Is potential energy only acquired in a *Conservative Field*?

[NikhilRGS]

Is potential energy gained or lost only in a conservative field, or when work is done against or by conservative forces?

 

[.Scott]

I would say yes. The potential energy is the energy that is gained when the object is brought to some sort of ground position or ground state. If that amount of energy is dependent on the path to the ground position, then the potential energy would be ill-defined.

 

[NikhilRGS]

Thank you.
Is it totally safe and correct to say that there is no potential energy gained by a body when work is done on it against a non conservative force.

 

[jtbell]

Yes, provided of course that there are no other forces acting on the body that are conservative.

If you push a block up an incline with friction, then some of your work goes into gravitational potential energy, and the rest is dissipated into thermal energy of the block, the incline and the surrounding air (if any).

 

[muscaria]

Is it totally safe and correct to say that there is no potential energy gained by a body when work is done on it against a non conservative force.

In the case of force of friction this is fine. In the case of magnetic forces, no work is done! In general one must be careful how one defines the relationship between the potential energy function and the work function. In the "conservative" case (I don't find this to be an appropriate term in the common way one defines such forces) where the work function is a function only of the generalised coordinates $U (q_1,\cdots,q_n)$, you can identify the potential energy as $V(q_1,\cdots, q_n) = - U (q_1,\cdots,q_n)$. In the more general case where the work function depends also on the generalised velocities, i.e. $U (q_1,\cdots,q_n; \dot{q}_1, \cdots, \dot{q}_n)$ then the total energy may be identified as the sum of kinetic and potential energies provided you define $V$ as $$V=\sum_{i=1}^n\frac{\partial U}{\partial \dot{q}_i}\dot{q}_i - U (q_1,\cdots,q_n; \dot{q}_1, \cdots, \dot{q}_n).$$
In other words the potential energy is related to the work function via a Legendre transform with the generalised velocities taken as active variables of the transformation. Interestingly, the transformed variables are gauge field/vector potential components: $A_i = \frac{\partial U}{\partial \dot{q}_i}\dot{q}_i$.

 

[.Scott]

Thank you.
Is it totally safe and correct to say that there is no potential energy gained by a body when work is done on it against a non conservative force.

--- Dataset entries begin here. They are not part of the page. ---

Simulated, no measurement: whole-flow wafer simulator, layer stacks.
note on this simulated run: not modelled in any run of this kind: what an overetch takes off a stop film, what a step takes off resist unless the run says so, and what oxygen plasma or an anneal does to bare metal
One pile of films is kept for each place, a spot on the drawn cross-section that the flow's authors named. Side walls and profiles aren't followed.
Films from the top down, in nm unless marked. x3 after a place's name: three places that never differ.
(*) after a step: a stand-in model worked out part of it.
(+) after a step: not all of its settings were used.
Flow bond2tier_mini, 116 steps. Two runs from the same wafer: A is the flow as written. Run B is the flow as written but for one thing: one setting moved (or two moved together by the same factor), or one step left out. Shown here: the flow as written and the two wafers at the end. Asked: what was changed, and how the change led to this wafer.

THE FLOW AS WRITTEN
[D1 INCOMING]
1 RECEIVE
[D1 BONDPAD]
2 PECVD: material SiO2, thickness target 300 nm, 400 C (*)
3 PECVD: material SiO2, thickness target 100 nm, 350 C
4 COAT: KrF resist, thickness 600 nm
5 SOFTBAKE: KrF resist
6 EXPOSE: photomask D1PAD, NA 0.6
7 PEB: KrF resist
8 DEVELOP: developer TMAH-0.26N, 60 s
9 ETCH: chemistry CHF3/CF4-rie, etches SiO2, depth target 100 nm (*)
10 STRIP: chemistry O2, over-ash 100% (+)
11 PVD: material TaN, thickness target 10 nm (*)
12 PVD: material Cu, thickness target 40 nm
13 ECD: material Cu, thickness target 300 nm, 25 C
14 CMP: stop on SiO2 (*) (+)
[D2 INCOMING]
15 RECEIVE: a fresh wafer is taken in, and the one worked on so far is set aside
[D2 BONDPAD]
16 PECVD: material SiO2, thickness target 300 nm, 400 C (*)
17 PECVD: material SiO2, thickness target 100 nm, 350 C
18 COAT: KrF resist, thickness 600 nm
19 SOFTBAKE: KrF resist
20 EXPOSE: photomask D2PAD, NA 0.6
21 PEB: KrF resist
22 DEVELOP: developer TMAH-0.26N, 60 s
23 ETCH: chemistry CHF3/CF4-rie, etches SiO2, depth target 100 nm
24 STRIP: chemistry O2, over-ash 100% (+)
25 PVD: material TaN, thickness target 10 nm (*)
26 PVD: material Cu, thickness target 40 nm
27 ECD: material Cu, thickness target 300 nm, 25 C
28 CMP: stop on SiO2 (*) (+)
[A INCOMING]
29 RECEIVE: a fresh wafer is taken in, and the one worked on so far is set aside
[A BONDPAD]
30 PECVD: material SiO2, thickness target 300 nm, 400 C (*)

No. To be safe, avoid the term "potential energy" when dealing with non conservative forces.

Your statement, "there is no potential energy gained by a body when work is done on it against a non conservative force" implies:
1) that there are two forces applied to the body, one conservative (involving potential energy) and one non conservative (stated explicitly);
2) the work applied to the body opposed the non conservative force; and
3) that same work was only against the non conservative force - not the conservative one.

So the assertion that there was no gain in potential energy would be correct - but only because the mere mention of potential energy suggest that there is a conservative force.

And since it is doubtful that that is what you meant to say - the statement is at best both unsafe and incorrect and at worse ambiguous.

 

[NikhilRGS]

Can the work done by a non conservative force like friction 'in a round trip' ever be zero?

 

[muscaria]

Can the work done by a non conservative force like friction 'in a round trip' ever be zero?

Given that the force of friction is always directed opposite to the displacement of an object, the work done $\textit{by}$ the object on the surroundings will always be positive (or equivalently, the work done $\textit{on}$ the object will always be negative). Thus as long as no extra external force is acting on the object, it will gradually slow down as energy is being transferred to the surroundings in the form of heat and the surroundings temperature is raised. So because the force of friction is always directed opposite to displacement, the work done in a round trip can never be zero. This holds for any closed curve which has at least one point with non-vanishing force of friction, i.e. the only way the work done can be zero is if the force of friction along the closed curve vanishes at every point along the curve.

 

[nasu]

Is potential energy gained or lost only in a conservative field, or when work is done against or by conservative forces?

Actually the question is a little poorly formulated.
If there are no conservative forces, there is no potential energy to talk about. So the question about the variation (or non-) of a non-existing (or not defined) thing is not really meaningful.

If the system contains both conservative and non-conservative forces, whatever the PE does depends only on the work of the conservative forces. The work of the non-conservative ones has no effect on the PE.